The fight to protect our kids' privacy has become a multi-front war. With businesses ranging from app makers to educational software companies to tech giants like Google and Facebook all gathering reams of information about their users, it takes increased vigilance to maintain our fundamental right to protect our privacy.

The use of technology in the classroom and cloud storage of data such as performance records, health information, and contact information continues to change the privacy landscape. Thankfully lawmakers in California have been at the forefront of efforts to enhance privacy protections -- particularly for our children. Last week, Gov. Jerry Brown took the opportunity to cement the state's role as a leader in kids' privacy protection by signing the Student Online Personal Information Protection Act (SOPIPA).

The bill, SB 1177 authored by Sen. Darrell Steinberg (D-Sacramento), will strengthen privacy protections for the personal information of students, and will fundamentally alter and improve business practices across the education technology software industry, which has become a growing, $8 billion business nationally.

The measure will prohibit K-12 websites, online services and apps from using students' personal information for targeted advertising or creating a commercial profile of any student and prohibit the selling of a student's information. The legislation will also require K-12 websites, services and apps to maintain reasonable security procedures for students' personal information, and to delete the information upon the school's request.

These protections are long overdue. While technology has created exciting new tools for teachers, parents and students, we must be sure they are being used in ways that protect students' privacy. In this rapidly changing technological landscape, regulation has too often failed to keep pace, as school districts across the country race to incorporate technology into their classrooms and curricula.

Although other states recently enacted laws that regulate ed tech contracts or certain types of cloud-service vendors, California's new law is the only one that will cover a broad range of K-12 focused websites, services and apps, whether a contract exists or not.

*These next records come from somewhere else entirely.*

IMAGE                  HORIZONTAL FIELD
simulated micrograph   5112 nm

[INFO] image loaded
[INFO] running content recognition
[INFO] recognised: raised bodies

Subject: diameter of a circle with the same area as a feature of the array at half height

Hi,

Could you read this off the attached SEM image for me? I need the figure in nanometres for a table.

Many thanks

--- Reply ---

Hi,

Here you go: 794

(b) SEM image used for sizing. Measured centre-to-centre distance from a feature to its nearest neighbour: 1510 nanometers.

SOPIPA will permit innovation without encroaching on student privacy because it will allow the use of de-identified K-12 student info internally to improve educational products and services and to demonstrate the effectiveness of the products. It will also allow sharing of aggregated de-identified student info for development and improvement of educational sites, services, and apps. The key is that the data can still be used to improve educational products and services without being linked to specific students. So in fact the passage of SOPIPA is a win for the technology industry as well as it will establish creditability in the minds of students, parents and educators. These consumers will have confidence that their data will be protected and thus allow the ed tech movement to flourish.

SOPIPA will cover not just the larger ed tech and cloud service providers that operate under contract with schools, but also the smaller K-12 ed tech websites, services and apps that may be used without a contract.

The SOPIPA legislation is part of a privacy trend in California. Last year, the state helped drive the national discourse on kids' privacy by enacting SB 568, also by Sen. Steinberg, which in effect gives minors an "eraser button" that allows them to delete information they posted on various websites, online services, and online or mobile apps. Most recently AB 1584, introduced by District 16 Assemblymember Joan Buchanan, was passed both chambers unanimously and also signed last week by Gov. Brown and will serve as a companion piece to SB 1177 by requiring specified privacy-related provisions in contracts between a K-12 education agency and a third-party provider. These legislative accomplishments highlight the vanguard role California is playing in establishing clear rules of the road for protecting our children's sensitive information from commercial exploitation and from falling into the wrong hands. It is fully my expectation that as the Golden State leads so others will follow.